Robert Ayson is a Visiting Fellow with the ANU's Strategic & Defence Studies Centre, on research leave from the Centre for Strategic Studies at Victoria University of Wellington.
I have strenuously resisted the temptation to write again on Australia, the Trilateral Strategic Dialogue (TSD), and Japan-China relations. But my hand has been forced by
Prime Minister Abe’s comment in an interview with the Wall Street Journal that ‘There are concerns that China is attempting to change the status quo by force, rather than by rule of law’.
Abe’s latest comments don’t leave us guessing about the recipient of his message, and his line certainly captured Beijing’s attention. But as a Japanese journalist reminded us this week, even the Japanese warnings which don't name Beijing are aimed in a clear direction. 'Use of force for changing the status quo',
wrote Kiyoshi Takenaka, ‘is an expression often used by Japanese politicians and security experts to indirectly refer to what they see as China's aggressive maritime expansion in the East China Sea and the South China Sea.’
...and explained that the Trilateral Strategic Dialogue is not aimed at any country, that it didn't represent a change in Australia's position at all. In fact our view on the East China Sea issue has been long-standing. That is, we don't take sides on territorial disputes, but we certainly don't support coercive or unilateral action in the resolution of such disputes. And that was what was expressed in the communique which is long-standing Australian policy.

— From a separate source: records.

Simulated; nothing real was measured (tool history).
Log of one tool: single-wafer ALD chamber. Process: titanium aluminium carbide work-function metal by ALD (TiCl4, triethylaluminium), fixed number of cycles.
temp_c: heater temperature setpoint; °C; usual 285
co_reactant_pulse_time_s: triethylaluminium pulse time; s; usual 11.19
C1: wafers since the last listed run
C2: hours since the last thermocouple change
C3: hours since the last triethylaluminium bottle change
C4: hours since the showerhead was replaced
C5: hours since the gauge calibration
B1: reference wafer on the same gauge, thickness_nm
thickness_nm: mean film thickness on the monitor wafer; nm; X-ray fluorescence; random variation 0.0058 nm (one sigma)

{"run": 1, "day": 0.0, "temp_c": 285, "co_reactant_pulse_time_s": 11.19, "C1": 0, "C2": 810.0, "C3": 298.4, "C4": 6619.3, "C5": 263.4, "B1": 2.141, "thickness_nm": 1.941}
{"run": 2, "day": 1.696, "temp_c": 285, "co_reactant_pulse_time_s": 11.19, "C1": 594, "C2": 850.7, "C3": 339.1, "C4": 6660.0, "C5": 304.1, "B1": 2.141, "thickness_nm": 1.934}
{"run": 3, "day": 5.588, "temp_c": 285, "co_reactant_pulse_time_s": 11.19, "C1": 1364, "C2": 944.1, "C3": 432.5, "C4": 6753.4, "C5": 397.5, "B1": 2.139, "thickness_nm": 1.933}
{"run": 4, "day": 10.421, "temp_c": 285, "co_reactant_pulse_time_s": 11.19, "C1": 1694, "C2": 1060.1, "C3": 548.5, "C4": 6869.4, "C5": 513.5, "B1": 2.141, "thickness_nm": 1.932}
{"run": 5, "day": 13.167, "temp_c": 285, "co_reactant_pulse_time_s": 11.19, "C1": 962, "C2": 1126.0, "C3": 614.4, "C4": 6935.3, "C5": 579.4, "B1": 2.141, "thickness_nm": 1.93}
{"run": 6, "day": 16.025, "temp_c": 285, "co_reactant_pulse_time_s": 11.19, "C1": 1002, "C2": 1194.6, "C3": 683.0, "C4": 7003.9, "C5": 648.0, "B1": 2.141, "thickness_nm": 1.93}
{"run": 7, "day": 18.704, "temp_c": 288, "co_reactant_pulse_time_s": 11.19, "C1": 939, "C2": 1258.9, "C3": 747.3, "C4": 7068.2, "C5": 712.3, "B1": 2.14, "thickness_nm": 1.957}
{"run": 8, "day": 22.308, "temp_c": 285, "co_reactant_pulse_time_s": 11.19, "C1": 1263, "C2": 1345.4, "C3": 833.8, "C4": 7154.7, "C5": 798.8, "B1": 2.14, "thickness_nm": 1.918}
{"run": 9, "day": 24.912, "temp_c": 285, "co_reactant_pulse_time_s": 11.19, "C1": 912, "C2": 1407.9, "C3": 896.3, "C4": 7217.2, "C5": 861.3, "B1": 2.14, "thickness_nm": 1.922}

Now, part of this is accurate. In July, for example, Bishop’s predecessor Bob Carr
said in a speech in Hong Kong that ‘We don't take a position on competing maritime claims in the South or East China seas.’
But I can’t find a precedent for the TSD position to which Australia has now agreed. In the previous government’s
2013 Defence White Paper, for example, the East China Sea gets two mentions. But these are delightfully unspecific in the way they avoid turning the issue into a finger-pointing exercise, directly or anonymously.
The more substantial of these comments, on p.11, says that ‘the Korean Peninsula, the Taiwan Strait, the East China Sea and the South China Sea’ are all ‘flashpoints’ which ‘have the potential to destabilise regional security owing to the risk of miscalculations or small incidents leading to escalation.’ The White Paper does not use the Japanese formulation about the status quo. It instead calls generally for ‘effective mechanisms to help manage these pressure points’ so as to encourage a ‘peaceful regional strategic order with deeper understanding, clearer communication, and more effective rules.’
That seems closer to what Ms Bishop was herself writing in December last year (while she was still shadow foreign minister). In an
even-handed opinion piece, she observed that the East China Sea dispute was a ‘serious flashpoint’ where there was a ‘high risk of miscalculation’. The answer, she said, was for both China and Japan to compromise, although her comments indicate she realised just how unlikely that would be. In her travels in North Asia she had ‘been struck by the militant rhetoric of officials in both countries in our discussions about the islands.’
All the more reason, then, for not giving the impression that Australia would or should take sides on the issue. But that is what has happened at the TSD, and it is a change in Canberra’s position that needs to be recognised, not glossed over.